Carl wrote:
> Hi,
>
> It seems that Ned is not subscribed to the IPP DL so his recent messages
> have bounced.
>
> Here the input we got from Ned for the recent IETF meeting.
My comments follow...
> ...
> draft-ietf-ipp-indp-method-06.txt (IESG review)
>
> All of the Security Mechanisms articulated are MAY, so it appears to be
> possible to build an implementation without any security mechanism and still
> be
> conformant. The IESG doesn't believe this is what we should be doing. There
> should be at least one mandatory security mechanism.
It might be appropriate to require support for TLS with some form of
HTTP authentication, since (most likely) authentication will be required
when delivering notifications via the Send-Notifications operation.
> There seems to be some potential that indp requests could be directed
> at a third party that is not prepared to receive them. Some discussion of
> this issue in the security considerations section would be useful.
Might be simple enough to mention that recipients that do not support
indp will return a server-error-operation-not-supported error, so the
primary danger in this case is a DoS attack.
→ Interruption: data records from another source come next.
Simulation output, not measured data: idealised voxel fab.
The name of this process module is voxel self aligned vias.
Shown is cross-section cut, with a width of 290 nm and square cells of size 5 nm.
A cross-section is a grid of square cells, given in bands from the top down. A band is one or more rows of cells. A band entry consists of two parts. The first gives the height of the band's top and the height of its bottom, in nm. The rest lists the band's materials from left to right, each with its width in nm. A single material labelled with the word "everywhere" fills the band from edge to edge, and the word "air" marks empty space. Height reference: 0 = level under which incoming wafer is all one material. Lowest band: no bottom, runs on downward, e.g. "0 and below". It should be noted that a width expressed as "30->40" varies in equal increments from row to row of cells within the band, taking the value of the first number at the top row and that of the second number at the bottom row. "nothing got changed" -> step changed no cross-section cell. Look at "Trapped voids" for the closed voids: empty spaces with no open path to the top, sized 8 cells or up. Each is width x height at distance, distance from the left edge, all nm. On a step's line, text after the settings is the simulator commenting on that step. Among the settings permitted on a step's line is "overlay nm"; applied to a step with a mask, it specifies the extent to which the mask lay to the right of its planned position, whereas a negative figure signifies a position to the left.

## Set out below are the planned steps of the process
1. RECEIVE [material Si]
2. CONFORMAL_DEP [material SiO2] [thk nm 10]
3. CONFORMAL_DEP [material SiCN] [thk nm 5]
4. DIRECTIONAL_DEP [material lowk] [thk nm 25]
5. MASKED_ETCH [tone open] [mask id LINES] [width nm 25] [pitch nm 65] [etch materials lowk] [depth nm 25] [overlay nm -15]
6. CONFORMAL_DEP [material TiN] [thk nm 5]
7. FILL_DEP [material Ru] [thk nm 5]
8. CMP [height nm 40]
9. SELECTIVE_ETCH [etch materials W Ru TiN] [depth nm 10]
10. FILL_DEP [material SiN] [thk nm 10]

> draft-ietf-ipp-notify-mailto-03.txt (AD review)
> ...
> This document currently does not discuss support for SASL authentication
> in the context of SMTP. This is probably something that should be added,
> especially since it probably requires additional printer configuration
> capabilities.
I again voice my objection to requiring specific mail transports or
authentication mechanisms when deliverying mail - doing so will
*ensure* non-compliant implementations which otherwise look, feel,
and taste compliant to a user, so specifying something that is
outside the scope of IPP mailto is useless and inappropriate.
If SASL is so important, then it should be required by the SMTP spec
(RFC 2821), but it is not. Instead, it is addressed in an older
extension spec (RFC 2554) and specifically only addresses one issue
relavent to mailto notifications:
(3) it authenticates the message submission, not authorship of the
message content
That said, wording along the lines of "if SMTP is used to deliver
messages, then SASL SHOULD be supported" would be an appropriate
pointer/message for IPP mailto implementations.
Making SASL a MUST with SMTP would open up many more security
issues which the IESG is not able/prepared to address, like:
1. What standard protocol is used to load authentication
information into an embedded device?
2. How is this authentication information protected from
disclosure?
3. How is the authentication information authenticated?
(by this I mean, how do we authenticate the new
authentication information if no authentication
information has been initialized?)
#2 and #3 obviously are questions that might be answered by
#1, but I would hazard a guess that most people would not
find a single solution acceptable in all environments.